Ruth Jesse reflects on the reactions to her recent engagement and the unexpected wedding body image pressures that she has experienced
I got engaged over the summer. You should, dear reader, be impressed that I have written that in such a calm fashion; just a couple of weeks ago it would still have been written in caps lock and followed by more than one exclamation mark, despite my general hatred for both over-enthusiasm and punctuation abuse. I might never have thought I would be that girl, but here I am, getting all mooney over how in love I am.
And our friends and family are just as excited as I am. My sister was among the few who shed some tears, and my future mother-in-law literally jumped out of her chair. My father, admittedly, was less visibly excited (he didn’t make the effort to get out of his chair at all, congratulating me briefly before informing me that my dinner was on the table) and my brother’s reaction could only be described as bizarre. He firstly asked if I was pregnant, before telling me it was “a bit out of left field” (my fiancé and I have been together for seven years). He finished the conversation with the immortal line: “Congratulations, I suppose.”
I loved every one of these beautiful, imperfect responses. Half the fun of getting engaged was in sharing our excitement with the people who know and love us best. I will always smile when I think about how my granny interrupted my retelling of the proposal story to make sure she was picturing the right place: “Isn’t that dog-poo park?” Apparently it was.
Since then, the general comment has been regarding how busy I will be this year. Fair enough: even as I sit here writing I am starting to stress somewhat that I still have yet to finish sending out save-the-dates, while my barely-started dissertation is looking at me rather woefully from my desk.

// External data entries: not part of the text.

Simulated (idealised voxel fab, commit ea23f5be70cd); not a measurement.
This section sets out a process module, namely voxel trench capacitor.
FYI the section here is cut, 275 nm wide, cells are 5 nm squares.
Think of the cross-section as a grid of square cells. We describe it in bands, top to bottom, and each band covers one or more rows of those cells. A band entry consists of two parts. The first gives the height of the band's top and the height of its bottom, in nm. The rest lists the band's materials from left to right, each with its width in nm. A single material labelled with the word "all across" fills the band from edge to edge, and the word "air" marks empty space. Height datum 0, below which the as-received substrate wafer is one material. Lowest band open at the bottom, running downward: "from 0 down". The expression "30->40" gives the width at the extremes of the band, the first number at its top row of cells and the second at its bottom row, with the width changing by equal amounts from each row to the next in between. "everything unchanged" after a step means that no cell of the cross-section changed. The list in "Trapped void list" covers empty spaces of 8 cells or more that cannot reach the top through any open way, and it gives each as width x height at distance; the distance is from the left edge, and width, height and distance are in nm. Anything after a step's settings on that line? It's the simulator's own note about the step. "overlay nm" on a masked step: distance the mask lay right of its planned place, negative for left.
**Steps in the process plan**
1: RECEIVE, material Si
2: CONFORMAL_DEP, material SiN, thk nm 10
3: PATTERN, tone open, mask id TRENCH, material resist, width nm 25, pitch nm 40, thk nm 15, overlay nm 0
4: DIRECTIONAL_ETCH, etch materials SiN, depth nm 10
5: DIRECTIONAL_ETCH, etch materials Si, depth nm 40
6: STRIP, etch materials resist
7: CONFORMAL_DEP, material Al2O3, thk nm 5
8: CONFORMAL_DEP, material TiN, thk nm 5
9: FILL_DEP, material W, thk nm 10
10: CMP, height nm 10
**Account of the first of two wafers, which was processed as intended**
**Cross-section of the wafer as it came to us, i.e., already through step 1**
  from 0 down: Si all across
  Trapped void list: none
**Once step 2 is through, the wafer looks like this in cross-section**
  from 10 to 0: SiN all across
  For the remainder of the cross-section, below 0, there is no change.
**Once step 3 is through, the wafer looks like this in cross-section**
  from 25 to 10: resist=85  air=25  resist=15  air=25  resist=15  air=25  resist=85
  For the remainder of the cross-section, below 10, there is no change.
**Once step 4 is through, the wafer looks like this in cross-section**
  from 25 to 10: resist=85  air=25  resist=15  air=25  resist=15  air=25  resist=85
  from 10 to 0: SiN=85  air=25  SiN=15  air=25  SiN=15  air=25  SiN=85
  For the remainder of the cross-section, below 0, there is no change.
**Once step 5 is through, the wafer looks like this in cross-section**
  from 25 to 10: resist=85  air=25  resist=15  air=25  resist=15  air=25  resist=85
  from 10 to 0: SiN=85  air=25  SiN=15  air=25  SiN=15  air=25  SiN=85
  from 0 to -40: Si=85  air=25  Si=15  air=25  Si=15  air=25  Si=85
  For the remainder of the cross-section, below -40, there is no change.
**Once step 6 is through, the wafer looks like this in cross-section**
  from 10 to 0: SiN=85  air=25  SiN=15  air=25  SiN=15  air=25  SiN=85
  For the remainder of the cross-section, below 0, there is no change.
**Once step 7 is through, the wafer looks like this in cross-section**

Others have commented on how young I am to be getting married. Again, it’s fair. I am young, but I’m also not stupid; when people make this remark I know they are thinking about how, statistically, marriages from an early age are less likely to succeed than marriages between couples later in life. However, I know that I have successfully maintained a long-term and often long-distance relationship over seven years, and believe me, I am aware of the difficulties marriage will inevitably bring. I still want to get married knowing it will be incredibly challenging as well as lots of fun.
The one reaction I really struggled with, however, came from a close family friend: “Congratulations! Very exciting news!” she said. “Oh, I heard about this weight loss programme from a friend that you must try before your wedding!”
I hate to admit it, but in one seemingly innocuous sentence she had kind of devastated me. I thought to myself, “Am I too big?” and even before I had entertained the question in my head I was thinking that at the size I was I couldn’t be a proper bride, I wasn’t good enough for my fiancé and I was going to ruin the wedding by literally making it my ‘big’ day. How long had she (and others?) been looking at me, thinking I needed to lose weight? Had I blindly been feeling happy and confident in my body, while everyone else was secretly judging me and wondering why I wasn’t trying to shift the bulge?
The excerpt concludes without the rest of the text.